A new study by charity Plan UK has found the top five favourite children’s books are:
- The Famous Five series – Enid Blyton
- Charlie and the Chocolate Factory – Roald Dahl
- The Lion, the Witch and the Wardrobe – CS Lewis
- Black Beauty – Anna Sewell
- Winnie the Pooh – AA Milne
It’s heartwarming to see good old Enid Blyton at the top, and the wickedly funny Roald Dahl just behind. Obviously nostalgia plays a bit part in this list with adults having fond memories of their favourite authors, and it would be fascinating to revisit this study in fifty years’ time to see if JK Rowling, Susanna Collins, Jeff Kinney and other current authors survive the test of time (Harry Potter and the Philosospher’s Stone is currently at number nine).

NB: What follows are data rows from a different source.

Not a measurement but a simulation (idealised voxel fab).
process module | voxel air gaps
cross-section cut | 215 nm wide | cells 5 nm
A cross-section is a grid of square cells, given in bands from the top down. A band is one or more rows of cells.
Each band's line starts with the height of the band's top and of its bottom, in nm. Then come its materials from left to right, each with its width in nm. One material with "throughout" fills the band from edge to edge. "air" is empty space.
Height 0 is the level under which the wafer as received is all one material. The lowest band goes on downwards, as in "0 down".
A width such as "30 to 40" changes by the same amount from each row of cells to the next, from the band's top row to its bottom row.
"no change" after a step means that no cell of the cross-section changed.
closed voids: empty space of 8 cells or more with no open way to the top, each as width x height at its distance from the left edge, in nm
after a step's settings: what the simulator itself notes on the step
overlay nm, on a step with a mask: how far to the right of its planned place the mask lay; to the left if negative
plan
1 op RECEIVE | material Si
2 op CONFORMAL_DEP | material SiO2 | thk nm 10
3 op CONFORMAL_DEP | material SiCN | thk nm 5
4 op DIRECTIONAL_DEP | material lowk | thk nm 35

To see how many of the top fifty children’s books you have read, you can download a special app on Facebook which has been created by Plan UK. It’s part of their new campaign to spread the word and raise money to help fund education for girls in poorer countries. Eighty million young women around the world between the ages of 15 and 24 can’t read or write and encouraging girls to stay in school will make a huge difference in their lives in terms of the choices they make about their futures. The app is really fun to use; you can tick off any of the top fifty books you have read and choose your favourite one. You then get the option to buy, for a £3 donation, a virtual book with your name on the spine to sit on the shelf in their virtual library. (It could be the nearest I get to seeing my name on a book cover!) It’s a great cause and I’m happy to spread the word.
7 thoughts on “What’s your favourite childhood book?”
Well, if WordPress allows me to comment, I have to say that I read four of the five top books as a child. Think I am too old for charlie and choc factory!
You’re never too old for Charlie! I read them all too but I would probably have put Charlie first, then TLTWATW, then Famous Five, Pooh and then Black Beauty.
Definitely `Little Women`, closely followed by `The Famous Five` and the `Secret Seven`! I loved reading Noddy stories to my children, and was dismayed when the media portrayed some of the characters as “sexual” beings! We had a list of 24 books to read in our last term before Secondary school, and names like Black Beauty, Gulliver’s Travels, Northanger Abbey, Jane Eyre etc were `must reads` but have stood me in good stead to appreciate the great authors behind such classics. Of course Dickens has really come into his own through the big screen but yes….we have been very blessed with quality scribes. Let’s hope we can do the craft justice ourselves!!
Yes, maybe one day our names will be up there!
Interesting! Growing up as a kid in the States, I enjoyed almost all the books on this list as well, especially A.A. Milne and Roald Dahl. A big favourite of mine was Shel Silverstein’s ‘The Giving Tree’. I love it to this day and read it to my kids often. (It’s never too early to teach kids to be tree-huggers!)
I’ve never heard of The Giving Tree or Shel Silverstein – must check it out.